Please specify your question more otherwise we have to speculate.
CSV format aren't limited by memory anymore --well, maybe only during prepopulating the data for CSV, but this can be done efficiently as well, for example querying subsets of rows from DB using for example LIMIT/OFFSET and immediately write it to file instead of hauling the entire DB table contents into Java's memory before writing any line. The Excel limitation of the amount rows in one "sheet" will increase to about one million.
Most decent DB's have an export-to-CSV function which can do this task undoubtely much more efficient. In case of for example MySQL, you can use the LOAD DATA INFILE command for this.
I am reading an Excel sheet into R with XLConnect. It works very well. However, if I re-run the command (after changing values in the Excel file, for example), the function runs out of memory.
The file/sheet I am reading has 18 columns and 363 rows of numeric data.
The error message is
Error: OutOfMemoryError (Java): Java heap space
which appears on the second (identical) run of a readWorksheetFromFile call. I am trying to produce an MWE by repeatedly running the input call from this example, but the error does not seem to be reproducible with that file.
The Excel file I am using has many interconnected sheets and is about 3 MB. The sheet that I am reading is also linked to others, but I have set useCachedValues = TRUE.

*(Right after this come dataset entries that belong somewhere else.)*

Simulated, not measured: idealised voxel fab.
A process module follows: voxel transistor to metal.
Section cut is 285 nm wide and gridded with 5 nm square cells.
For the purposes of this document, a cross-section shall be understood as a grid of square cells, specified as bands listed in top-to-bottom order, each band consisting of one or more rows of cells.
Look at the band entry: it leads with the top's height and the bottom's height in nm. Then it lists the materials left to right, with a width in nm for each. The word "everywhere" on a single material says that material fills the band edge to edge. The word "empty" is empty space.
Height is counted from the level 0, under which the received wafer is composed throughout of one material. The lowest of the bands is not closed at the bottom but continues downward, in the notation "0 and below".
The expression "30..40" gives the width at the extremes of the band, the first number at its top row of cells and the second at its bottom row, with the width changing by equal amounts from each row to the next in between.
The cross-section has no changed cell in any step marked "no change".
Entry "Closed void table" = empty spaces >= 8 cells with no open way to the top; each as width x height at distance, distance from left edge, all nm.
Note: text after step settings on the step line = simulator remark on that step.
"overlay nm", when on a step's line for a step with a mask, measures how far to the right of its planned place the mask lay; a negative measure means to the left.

It seems to me that, after executing the first call, the Java memory is not cleared. The second call then attempts to fill more data into memory, which causes the call to fail. Is it possible to force a garbage collection on the Java memory? Currently, the only solution is restarting the R session, which is not practical for my clients.
I know that expanding the Java memory might solve this, but that strikes me as a clumsy solution. I would prefer to find a way to dump the memory from previous calls.
I have also tried using the more verbose loadWorkbook and readWorksheet functions. The same error occurs.
Let me know if there is any other useful information you may require!
You should have a look at
?xlcFreeMemory
and
?xlcMemoryReport
which is also mentioned in the XLConnect package docu if you are having multipe runs and want to clean up in between.
how do I load a file into main memory?
I read the files using,
I use
BufferReader buf = new BufferedReader(FileReader());
I presume that this is reading the file line by line from the disk. What is the advantage of this?
What is the advantage of loading the file directly into memory?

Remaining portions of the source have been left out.